Chef Giuseppe Argentino and the view from our window
Kristina taking in the view
The old world elegance of a sitting room in Tuscany!
harvesting Sangiovese grapes
Francesco, the cheese maker of all cheese makers and the vineyard at Casale di Valle
Lorena, the matriarch of the family, & Francesco getting ready to make some cheese

As our trip came to a close, our lovely guides and DaVinci wines really pulled out all of the stops. They broke out the big guns. We met Andrea, a DaVinci winemaker, and he walked us through harvest on the property of the Casale. We each picked buckets full of the sweetest, juiciest grapes I've ever tasted. If I was a full-time grape picker, I don't think I'd make much money -- I was too busy stuffing my face like a chipmunk with an endless string of the sun-kissed fruits. I couldn't help it! The grapes were maddeningly sweet. Our morning was stupendous - the air so fresh and clean, the views, as I've already described but bear mentioning again -- they really just broke my heart all over again. To be in the countryside in Italy is to feel the presence of humans and the Earth working together to create edible products of the highest quality. Never an emphasis on quantity, always a push to make the best. Such a beautiful lesson.

After a morning of being outside and storing grapes in my cheeks, as full as a squirrel with acorns for the coming winter, we carried onto Grotta Giusti, a natural cave spa and hotel. Here we donned white tunics and towels for our hair and hit the multiple, natural caves -- appropriately named heaven, purgatory and hell. Each level got progressively warmer as we descended through the natural sauna. It was crazy and I got hot so quickly, I found myself at the bar rather soon . . . And what an old-world fabulous place to daydream....

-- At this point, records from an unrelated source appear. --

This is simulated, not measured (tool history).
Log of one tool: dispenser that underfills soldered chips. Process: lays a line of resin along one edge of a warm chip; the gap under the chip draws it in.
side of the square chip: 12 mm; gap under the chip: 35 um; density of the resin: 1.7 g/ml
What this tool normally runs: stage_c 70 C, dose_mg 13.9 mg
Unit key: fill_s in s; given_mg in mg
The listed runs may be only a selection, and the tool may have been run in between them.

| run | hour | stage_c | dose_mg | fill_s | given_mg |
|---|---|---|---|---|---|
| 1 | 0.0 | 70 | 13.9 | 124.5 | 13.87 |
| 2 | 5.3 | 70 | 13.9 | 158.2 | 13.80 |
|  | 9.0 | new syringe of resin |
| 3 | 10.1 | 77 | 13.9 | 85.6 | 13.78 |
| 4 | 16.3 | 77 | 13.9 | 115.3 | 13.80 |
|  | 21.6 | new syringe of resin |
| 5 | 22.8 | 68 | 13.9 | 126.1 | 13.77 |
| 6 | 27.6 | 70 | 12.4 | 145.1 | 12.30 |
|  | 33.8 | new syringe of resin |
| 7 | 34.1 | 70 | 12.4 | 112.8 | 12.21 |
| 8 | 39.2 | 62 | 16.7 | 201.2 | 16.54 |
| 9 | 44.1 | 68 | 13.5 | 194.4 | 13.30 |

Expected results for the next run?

Finally, we wound up a never-ending mountain to a clearing of olive trees and a few small homes. We met Francesco, a cheese maker, who gave a detailed lesson on how to make fresh cheese with salt. He and his family make a variety of cheeses from the milk of 15 cows who wander completely free in their 50 or so acres of trees and hillside. This small scale operation gave way to the finest cheeses, many of which were dusted with chili flakes and black pepper -- my two favorite condiments, I was overjoyed! What an experience!

Wine grapes, people watching in a classy old spa and nibbles of grassy, herbaceous cheese -- what could be better?! NOT A THING.